It’s another detail to clutch at like the red balloon.  Remember the day we went to the fair? 


Tuesday, July 21, 2015

Markers



The Native American name for the town where I live means “long rocky place,” and as resilient New Englanders built their farms here, they cleared stones, then lined their borders with them.  Although our land backs up to deep woods, we know long ago, the place was clear, because the stone wall lining one side of our property trundles deep into second growth, meandering through pine and oak before ending up by a pond.  I have this image of a farmer in a straw hat, driving his cows there to drink.

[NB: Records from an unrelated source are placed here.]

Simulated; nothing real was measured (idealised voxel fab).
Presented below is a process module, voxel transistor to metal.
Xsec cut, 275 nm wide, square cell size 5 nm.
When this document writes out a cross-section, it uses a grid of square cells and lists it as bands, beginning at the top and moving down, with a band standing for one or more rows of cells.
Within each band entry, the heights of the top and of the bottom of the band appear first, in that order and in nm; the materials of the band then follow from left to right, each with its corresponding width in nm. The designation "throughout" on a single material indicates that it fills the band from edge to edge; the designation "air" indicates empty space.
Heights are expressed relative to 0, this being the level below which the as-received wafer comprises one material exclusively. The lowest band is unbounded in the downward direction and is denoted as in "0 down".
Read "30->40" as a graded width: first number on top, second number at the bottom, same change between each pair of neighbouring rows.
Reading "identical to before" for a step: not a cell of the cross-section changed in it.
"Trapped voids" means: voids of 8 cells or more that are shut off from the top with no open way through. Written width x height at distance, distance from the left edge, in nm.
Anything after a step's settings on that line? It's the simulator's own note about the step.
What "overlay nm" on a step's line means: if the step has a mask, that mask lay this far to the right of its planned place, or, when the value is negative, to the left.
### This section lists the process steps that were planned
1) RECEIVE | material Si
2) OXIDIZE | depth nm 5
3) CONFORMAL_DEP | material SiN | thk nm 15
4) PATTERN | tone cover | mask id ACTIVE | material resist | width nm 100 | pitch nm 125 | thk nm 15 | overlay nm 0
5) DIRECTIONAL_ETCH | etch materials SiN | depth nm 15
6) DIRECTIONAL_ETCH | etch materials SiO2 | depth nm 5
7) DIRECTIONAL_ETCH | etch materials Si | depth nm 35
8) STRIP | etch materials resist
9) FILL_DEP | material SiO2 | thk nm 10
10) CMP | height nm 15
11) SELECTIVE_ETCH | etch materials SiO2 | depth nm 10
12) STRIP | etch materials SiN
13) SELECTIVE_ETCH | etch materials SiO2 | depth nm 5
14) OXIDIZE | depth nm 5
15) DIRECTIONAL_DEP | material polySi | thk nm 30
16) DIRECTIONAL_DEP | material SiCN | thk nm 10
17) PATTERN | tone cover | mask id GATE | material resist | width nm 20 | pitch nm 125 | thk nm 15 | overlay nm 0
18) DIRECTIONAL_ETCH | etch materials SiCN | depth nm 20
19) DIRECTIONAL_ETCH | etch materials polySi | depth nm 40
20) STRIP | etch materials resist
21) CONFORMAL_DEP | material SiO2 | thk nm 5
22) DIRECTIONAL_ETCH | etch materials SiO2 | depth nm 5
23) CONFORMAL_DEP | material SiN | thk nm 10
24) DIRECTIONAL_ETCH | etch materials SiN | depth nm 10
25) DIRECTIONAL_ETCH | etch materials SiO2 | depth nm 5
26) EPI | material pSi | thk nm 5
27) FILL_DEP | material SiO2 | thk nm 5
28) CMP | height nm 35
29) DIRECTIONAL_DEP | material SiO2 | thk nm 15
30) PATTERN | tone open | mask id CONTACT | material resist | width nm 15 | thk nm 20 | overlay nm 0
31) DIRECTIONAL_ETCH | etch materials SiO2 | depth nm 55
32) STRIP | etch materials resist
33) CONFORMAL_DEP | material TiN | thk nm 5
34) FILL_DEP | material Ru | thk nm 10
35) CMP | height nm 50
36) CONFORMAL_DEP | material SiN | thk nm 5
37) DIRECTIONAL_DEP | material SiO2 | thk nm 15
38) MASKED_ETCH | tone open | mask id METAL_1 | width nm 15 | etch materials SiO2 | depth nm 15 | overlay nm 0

The front of our property is lined with stone too, a tumbled row of rocks placed back when our road was the major north-south byway, long before the two lane highway was built.  I like our wall the way it is, a bit toppled, covered with moss and lichen, speaking a language of history and antiquity. Two houses across the way have had their stone walls rebuilt and they look nice, straight, planned, beautiful evenbut they no longer conjure up evidence of what came before.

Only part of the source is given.